As part of her research, Nussbaum made frequent trips to India to study the problems of poor women there. She advised programs aimed at increasing female literacy in India and the prosecution of domestic violence there. Nussbaum has little patience with those who accuse her of foisting “foreign” values on other cultures. “It is better to risk being consigned by critics to the ‘hell’ reserved for alleged Westernizers and imperialists,” she wrote in “Sex and Social Justice,” “than to stand around in the vestibule waiting for a time when everyone will like what we are going to say.”
Nussbaum’s rights-based universalism also undergirded her arguments for equality for homosexuals. In 1993, she was asked to be a prosecution witness in Romer v. Evans; the case challenged a Colorado amendment that sought to overturn local laws protecting homosexuals from discrimination. In testifying, she discovered that the career of the politically engaged philosopher can be fraught with peril. Having never set foot inside a courtroom, the “lawyer for humanity” was unprepared for how little a hostile cross-examination resembled the free-ranging inquiry of the seminar. On the stand, Nussbaum cited classical texts to argue that there were no ancient precedents for denying homosexuals equality. “Plato’s dialogues contain several extremely moving celebrations of male-male love,” she explained, “and judge this form of love to be, on the whole, superior to male-female love because of its potential for spirituality and friendship.” Her testimony was attacked by several conservative scholars who accused her of warping Plato’s words. Nussbaum and her critics traded angry accusations of libel and perjury – revolving around the interpretation of one notoriously difficult Platonic dialogue – before the law was finally ruled unconstitutional by the Supreme Court. When I asked whether she thinks her scholarly reputation was tarnished by all the mudslinging, Nussbaum handed me the 136-page law-review article she published on the case. It bristled with dozens of pink Post-its. “If you read this you will see that my arguments were all good and quite correct,” she said curtly.

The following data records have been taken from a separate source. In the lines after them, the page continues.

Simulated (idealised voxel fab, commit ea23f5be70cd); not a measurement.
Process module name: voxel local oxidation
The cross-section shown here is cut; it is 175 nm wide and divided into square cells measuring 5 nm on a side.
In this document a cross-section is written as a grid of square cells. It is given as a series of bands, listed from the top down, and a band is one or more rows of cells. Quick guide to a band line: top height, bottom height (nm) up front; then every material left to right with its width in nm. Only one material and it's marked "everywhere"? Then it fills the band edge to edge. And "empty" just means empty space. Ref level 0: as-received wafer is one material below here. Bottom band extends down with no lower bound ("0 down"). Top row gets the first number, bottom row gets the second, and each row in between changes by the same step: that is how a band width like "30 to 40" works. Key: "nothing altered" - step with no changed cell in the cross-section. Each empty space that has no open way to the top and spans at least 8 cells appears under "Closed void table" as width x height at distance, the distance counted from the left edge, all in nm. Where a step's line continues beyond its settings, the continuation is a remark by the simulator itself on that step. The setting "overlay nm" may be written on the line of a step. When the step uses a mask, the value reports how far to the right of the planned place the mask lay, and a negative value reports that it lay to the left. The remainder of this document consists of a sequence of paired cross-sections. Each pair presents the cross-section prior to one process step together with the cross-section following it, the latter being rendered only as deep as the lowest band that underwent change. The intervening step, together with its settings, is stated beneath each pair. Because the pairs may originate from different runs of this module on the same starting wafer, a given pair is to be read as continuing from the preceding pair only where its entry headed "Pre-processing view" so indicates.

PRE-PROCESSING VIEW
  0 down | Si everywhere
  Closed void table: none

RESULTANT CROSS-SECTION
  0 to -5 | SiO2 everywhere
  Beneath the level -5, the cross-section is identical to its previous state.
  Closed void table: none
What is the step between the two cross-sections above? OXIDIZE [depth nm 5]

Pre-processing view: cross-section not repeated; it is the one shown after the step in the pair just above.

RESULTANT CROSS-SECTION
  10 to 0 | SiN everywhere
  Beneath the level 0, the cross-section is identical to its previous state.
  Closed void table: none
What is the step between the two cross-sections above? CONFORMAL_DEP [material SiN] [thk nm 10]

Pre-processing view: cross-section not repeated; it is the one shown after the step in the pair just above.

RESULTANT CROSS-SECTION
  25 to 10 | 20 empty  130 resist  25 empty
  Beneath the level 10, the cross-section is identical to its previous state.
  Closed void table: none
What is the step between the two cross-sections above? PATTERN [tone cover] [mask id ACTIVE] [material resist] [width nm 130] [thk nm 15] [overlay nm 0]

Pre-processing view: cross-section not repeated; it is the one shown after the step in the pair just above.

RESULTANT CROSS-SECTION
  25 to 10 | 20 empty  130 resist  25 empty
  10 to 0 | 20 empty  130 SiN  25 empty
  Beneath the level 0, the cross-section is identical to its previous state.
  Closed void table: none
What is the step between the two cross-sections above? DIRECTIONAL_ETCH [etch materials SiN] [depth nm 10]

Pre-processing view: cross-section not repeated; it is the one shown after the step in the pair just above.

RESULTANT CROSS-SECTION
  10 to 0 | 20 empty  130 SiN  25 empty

Nussbaum’s “aristocratic” lineage derives from her mother’s family, which traces its roots back to the Mayflower. Her father, George Craven, was a conservative Southerner who became a prosperous lawyer in the trusts and estates division of a large Philadelphia firm. Young Martha rebelled from the start. Much to her father’s chagrin, she became involved in civil rights activism then swirling around Bryn Mawr. One day, she invited a black girl over to play. “Don’t you ever bring a black person into our home again!” he scolded her.
Martha Craven fell in love with the theater while at the Baldwin School in Bryn Mawr, where she wrote her French pageant. She attended Wellesley for two years before growing frustrated with college and joining a Michigan theater company that performed Greek tragedies. She acted in Aristophanes’ “The Birds” and in the “Oresteia,” which starred Bert Lahr and Ruby Dee. After a stint at the New York University drama school, Martha realized she preferred studying plays to performing them and switched to the classics department, where she earned her B.A.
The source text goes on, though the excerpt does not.